The major big box retailers have been reporting their annual results in the last week. The results have been weak and even those whose results are being spun as positive by the mainstream media are performing dreadfully compared to 2007. A few examples are in order:

  • Home Depot was praised for their fantastic 2011 result of $70 billion in sales and $6.7 billion of income. The MSM failed to mention that sales are $7 billion lower than 2007, despite having 18 more stores and profit exceeded $7.2 billion in 2007. Sales per square foot have declined from $335 to $296, a 12% decline in four years.
  • Target made $2.9 billion on revenue of $67 billion in 2011. $953 million of this profit was generated from their credit card this year versus $744 million last year because they reduced their loan loss reserve by $260 million. Target is supposedly a retailer, but 33% of their bottom line comes from a credit card they desperately tried to sell in 2009. They have increased their store count from 1,600 to 1,800 since 2007 and their profit is flat. Sales per square foot have declined from $307 to $280 since 2007.
  • J.C. Penney is a bug in search of a windshield. Their sales have declined from $20 billion in 2007 to $17 billion in 2011 despite increasing their store count from 1,067 to 1,114. Their profits have plunged from $1.1 billion to a loss of $152 million. Their sales per square foot have plunged by 14% since 2007. Turning to a former Apple marketing guru as their new CEO will fail. Everyday low pricing is not going to work on Americans trained like monkeys to salivate at the word SALE.
  • The death spiral of Sears/Kmart is a sight to see. As the anchor in hundreds of dying malls across the land, this retail artifact will be joining Montgomery Ward on the scrap heap of retail history in the next few years. Its eventual bankruptcy and liquidation will leave over 4,000 rotting carcasses to spoil our landscape. The one-time genius and heir to the Warren Buffett mantle – Eddie Lampert – has proven to be as talented at retailing as his buddy Jim Cramer is at picking stocks. He has managed to decrease sales by $10 billion, from $53 billion to $43 billion in the space of four years despite opening 247 new stores. That is not an easy feat to accomplish. At least he was able to reduce profits from $1.5 billion to $133 million and drive the sales per square foot in his stores down by 15%.
  • Widely admired Best Buy has screwed the pooch along with the other foolish retailers that have massively over expanded in the last decade. They have increased their domestic sales from $31 billion to $37 billion, a 19% increase in four years. This increase only required a 444 store expansion, from 873 stores to 1,317 stores. A 51% increase in store count for a 19% increase in sales seems to be a bad trade-off. Their chief competitor – Circuit City – went belly-up during this time frame, making the relative sales increase even more pathetic. The $6 billion increase in sales resulted in a $100 million decline in profits and a 13% decrease in sales per square foot since 2007. It might behoove the geniuses running this company to stop building new stores.
  • The retailer that committed the greatest act of suicide in the last decade is Lowes. Their act of hubris, as Home Depot struggled in the mid 2000’s, is coming home to roost today. They increased their store count from 1,385 to 1,749 over four years. This 26% increase in store count resulted in an increase in sales from $47 billion to $49 billion, a 4% boost. Profitability has plunged from over $3 billion to under $2 billion over this same time frame. They’ve won the efficiency competition by seeing their sales per square feet fall by an astounding 21% over the last four years. I’ve witnessed their ineptitude as they opened four stores within 10 miles of each other in Montgomery County, PA and cannibalized themselves to death. The newest store, three miles from my house, is a pleasure to shop as there is generally more staff than customers even on a Saturday afternoon. This beautiful new store will be vacant rotting hulk within three years.

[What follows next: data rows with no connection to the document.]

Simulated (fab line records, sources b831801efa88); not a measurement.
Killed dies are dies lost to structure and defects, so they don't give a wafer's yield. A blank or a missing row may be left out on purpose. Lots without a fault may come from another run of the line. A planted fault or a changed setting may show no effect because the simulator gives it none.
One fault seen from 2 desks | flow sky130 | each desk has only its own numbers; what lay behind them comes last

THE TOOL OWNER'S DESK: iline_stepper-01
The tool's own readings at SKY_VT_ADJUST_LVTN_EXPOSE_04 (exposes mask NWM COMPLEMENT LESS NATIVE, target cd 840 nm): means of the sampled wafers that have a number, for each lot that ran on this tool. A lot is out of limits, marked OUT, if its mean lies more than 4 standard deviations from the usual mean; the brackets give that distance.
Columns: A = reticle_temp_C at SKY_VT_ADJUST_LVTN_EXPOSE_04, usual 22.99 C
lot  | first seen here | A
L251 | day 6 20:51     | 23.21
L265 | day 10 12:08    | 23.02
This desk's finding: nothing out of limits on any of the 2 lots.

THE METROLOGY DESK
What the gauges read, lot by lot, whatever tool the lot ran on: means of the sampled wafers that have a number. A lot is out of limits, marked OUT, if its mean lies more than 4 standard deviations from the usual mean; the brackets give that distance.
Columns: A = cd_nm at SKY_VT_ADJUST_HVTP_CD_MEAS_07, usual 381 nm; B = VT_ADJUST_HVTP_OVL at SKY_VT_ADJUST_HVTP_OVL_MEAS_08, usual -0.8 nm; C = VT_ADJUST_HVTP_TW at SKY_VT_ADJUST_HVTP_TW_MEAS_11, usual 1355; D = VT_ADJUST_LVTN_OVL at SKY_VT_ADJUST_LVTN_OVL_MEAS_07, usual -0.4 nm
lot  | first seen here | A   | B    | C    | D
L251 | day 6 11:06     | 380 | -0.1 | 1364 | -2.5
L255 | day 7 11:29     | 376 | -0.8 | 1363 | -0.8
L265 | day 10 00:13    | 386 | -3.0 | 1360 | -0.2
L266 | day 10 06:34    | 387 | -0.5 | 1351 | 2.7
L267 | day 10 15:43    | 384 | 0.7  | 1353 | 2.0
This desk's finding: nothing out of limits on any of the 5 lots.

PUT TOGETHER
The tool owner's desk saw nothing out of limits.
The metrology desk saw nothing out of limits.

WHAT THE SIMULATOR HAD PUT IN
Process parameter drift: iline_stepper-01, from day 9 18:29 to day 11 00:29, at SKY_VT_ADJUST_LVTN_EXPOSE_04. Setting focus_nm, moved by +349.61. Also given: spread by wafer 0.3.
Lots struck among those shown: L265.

Do the results of these retail giants jive with the retail recovery stories being spun by the corporate mainstream media? When you see some stock shill on CNBC touting one of these retailers, realize he is blowing smoke up your ass. These six struggling retailers account for over 1.1 billion square feet of retail space in the U.S. One or more of them anchor every mall in America. Wal-Mart (600 million square feet in the U.S.) and Kohl’s (82 million square feet) continue to struggle as their lower middle class customers can barely make ends meet. The perfect storm is developing and very few people see it coming. Extend and pretend has failed. Americans are tapped out. Home prices continue to fall. Energy and food prices continue to rise. Wages are stagnant. Job growth is weak. Middle and lower class Americans are using credit cards just to pay their basic living expenses. The 99% are not about to go on a spending binge.

As consumers reduce consumption, retailers lose profits and will be forced to close stores. It is likely that at least 150,000 retail stores will need to close in the next five years. Less stores means less rent for mall developers. Less rent means the inability to service their debt as the value of their property declines with the outcome of Ghost Malls haunting your community. Maybe good old American ingenuity will come to the rescue as we convert ghost malls into FEMA prison camps for uncharged Ron Paul supporters, Obamacare death panel implementation centers, TSA groping educational facilities, housing for the millions kicked out of their homes by the Wall Street .01%ers, and bomb shelters for the imminent Iranian invasion.

Debt default means huge losses for the Wall Street criminal banks. Of course the banksters will just demand another taxpayer bailout from the puppet politicians. This repeat scenario gives new meaning to the term shop until you drop. Extending and pretending can work for awhile as accounting obfuscation, rolling over bad debts, and praying for a revival of the glory days can put off the day of reckoning for a couple years. Ultimately it comes down to cash flow, whether you’re a household, retailer, developer, bank or government. America is running on empty and extending and pretending is coming to an end.